Amidst cases of smartphones catching fire on-board flight, international aviation agencies are also contemplating banning big PEDs like laptops from check-in bags. The US Federal Aviation Administration (FAA) has come up with a proposal regarding this and the United Nations will be studying the proposal in coming months, a report in the Extremetech said.
The FAA filed a paper with the UN agency on tests showing that when a laptop’s rechargeable lithium-ion battery overheats in close proximity to an aerosol spray can, it can cause an explosion capable of disabling an airliner’s fire suppression system, the report said.
The fire could then rage unchecked, leading to “the loss of the aircraft,” the paper said.
Media reports have added that India may also follow suit once a decision is taken by any leading aviation agency. European regulators too in the past had warned that hundreds of devices in the hold on long-haul flights could potentially compromise safety by increasing the risk of fire from poorly deactivated lithium-ion batteries.

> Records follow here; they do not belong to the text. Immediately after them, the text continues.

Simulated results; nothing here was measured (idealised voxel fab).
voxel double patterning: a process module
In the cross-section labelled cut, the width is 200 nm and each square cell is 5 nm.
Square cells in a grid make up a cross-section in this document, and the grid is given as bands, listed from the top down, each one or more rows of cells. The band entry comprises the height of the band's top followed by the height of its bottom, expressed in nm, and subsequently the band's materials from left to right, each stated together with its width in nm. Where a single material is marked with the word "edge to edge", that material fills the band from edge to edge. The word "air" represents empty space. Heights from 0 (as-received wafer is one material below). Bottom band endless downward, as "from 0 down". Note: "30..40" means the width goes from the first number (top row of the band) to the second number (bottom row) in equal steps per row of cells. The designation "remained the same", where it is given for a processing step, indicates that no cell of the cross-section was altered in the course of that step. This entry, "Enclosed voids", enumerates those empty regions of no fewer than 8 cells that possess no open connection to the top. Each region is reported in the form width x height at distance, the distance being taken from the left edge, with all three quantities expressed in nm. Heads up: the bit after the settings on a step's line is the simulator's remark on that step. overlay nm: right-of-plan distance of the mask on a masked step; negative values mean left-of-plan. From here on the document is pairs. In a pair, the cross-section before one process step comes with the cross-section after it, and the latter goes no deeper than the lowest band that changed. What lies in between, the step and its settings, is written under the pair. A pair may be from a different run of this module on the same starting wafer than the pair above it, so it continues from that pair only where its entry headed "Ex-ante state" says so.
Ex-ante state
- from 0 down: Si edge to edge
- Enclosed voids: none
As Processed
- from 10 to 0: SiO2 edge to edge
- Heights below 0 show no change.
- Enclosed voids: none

Last year, top airlines had globally banned the use of Samsung Galaxy Note 7 phones during flights following reports of battery explosion. Airlines have previously banned hoverboards from planes due to battery-fire risks. Earlier this year, the US had imposed a ban on laptops in the cabins of planes coming into the country from 10 Middle Eastern airports for security reasons. The ban was later fully lifted in July after officials said airports in the region had taken other steps to increase security.